Editorial: Never shall the twain meet

Such flashpoints between the party in power and the Governor have precedents. In 1995, when AIADMK general secretary J Jayalalithaa was the Chief Minister, the Assembly passed a resolution demanding the recall of Governor M Chenna Reddy.
Stalin with RN Ravi
Stalin with RN Ravi

CHENNAI: A long-simmering saga of disagreements between the ruling dispensation in Tamil Nadu and Governor RN Ravi came to a head this week after the DMK and its allies submitted a memorandum addressed to President Droupadi Murmu, demanding the immediate recall of the Governor. The nine-page memorandum signed by 46 of the 50 Lok Sabha and Rajya Sabha MPs from the DMK and allies charged him of violating the oath and thus ‘unfit to hold the constitutional office’.

Citing the 20 Bills that are awaiting his assent, including the Prohibition of Online Gambling and Online Regulation of Games Bill, and his statements that allegedly would spur disaffection towards the democratically elected government, the ruling alliance likened the Governor to an agent of the Union seeking to run down the State government.

Governor Ravi had ruffled a few feathers with his remarks on Sanatana Dharma, Thirukkural, and more potently, Tamil pride and Dravidian heritage. One of the major pain points for the DMK and its allies was the manner in which he ‘openly contradicted the State government’s policy in public and unduly delayed assent to Bills’.

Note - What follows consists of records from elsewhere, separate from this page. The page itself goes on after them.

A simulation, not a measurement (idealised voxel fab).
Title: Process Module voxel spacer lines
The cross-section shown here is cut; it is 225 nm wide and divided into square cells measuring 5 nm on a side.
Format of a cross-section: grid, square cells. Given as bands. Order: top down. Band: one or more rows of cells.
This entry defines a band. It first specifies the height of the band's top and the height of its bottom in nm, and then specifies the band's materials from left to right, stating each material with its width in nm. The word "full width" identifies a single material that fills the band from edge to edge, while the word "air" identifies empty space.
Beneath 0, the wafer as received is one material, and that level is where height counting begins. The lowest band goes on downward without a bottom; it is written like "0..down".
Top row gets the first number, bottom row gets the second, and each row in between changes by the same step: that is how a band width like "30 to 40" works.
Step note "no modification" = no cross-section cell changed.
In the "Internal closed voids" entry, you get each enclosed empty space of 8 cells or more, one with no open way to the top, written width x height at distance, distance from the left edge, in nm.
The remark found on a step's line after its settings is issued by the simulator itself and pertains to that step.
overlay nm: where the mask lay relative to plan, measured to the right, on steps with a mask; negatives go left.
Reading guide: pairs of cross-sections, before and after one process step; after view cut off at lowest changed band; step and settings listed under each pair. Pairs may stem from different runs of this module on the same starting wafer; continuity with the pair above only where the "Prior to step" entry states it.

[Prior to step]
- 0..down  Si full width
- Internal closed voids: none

The NEET exemption Bill is an emotive subject in Tamil Nadu, which has witnessed several deaths by suicide in the past few years. Many have argued that it puts government school students at a disadvantage compared to those educated under CBSE. On many occasions, the Governor has also expressed his support for the three-language policy advocated by the National Education Policy, which has rubbed many the wrong way.

Such flashpoints between the party in power and the Governor have precedents. In 1995, when AIADMK general secretary J Jayalalithaa was the Chief Minister, the Assembly passed a resolution demanding the recall of Governor M Chenna Reddy. Nearly a decade later in 2004, Governor PS Ramamohan Rao chose to step down after the Supreme Court struck down the Jayalalithaa government’s plea against his transfer.

The clash between the ruling party and Raj Bhavan is not limited to Tamil Nadu alone. Kerala is also witnessing skirmishes between Governor Arif Mohammed Khan and Chief Minister Pinarayi Vijayan, the latest over the appointments of Vice-Chancellors in State universities. The Cabinet there has decided to bring in an Ordinance to remove Khan as the Chancellor of universities.

As per the Constitution, the Governor can hold office at the pleasure of the President, and the appointment is for five years. As the President acts in consultation with the Union government, governors are effectively appointed, transferred, or removed by the Centre. Like in the case of the President, the role of a Governor is seemingly limited to that of a figurehead.

Political observers believe that the issue could have been resolved in the old-fashioned way of sitting across a table and arriving at a consensus. In fact, it is only expected that most healthy democracies will leave room for disagreements. Unnecessary provocations in the form of statements that would rile up an elected government would only dent the political framework of the State. The endgame of governance is to serve the interests of the people of the State, not enter into unwarranted squabbles.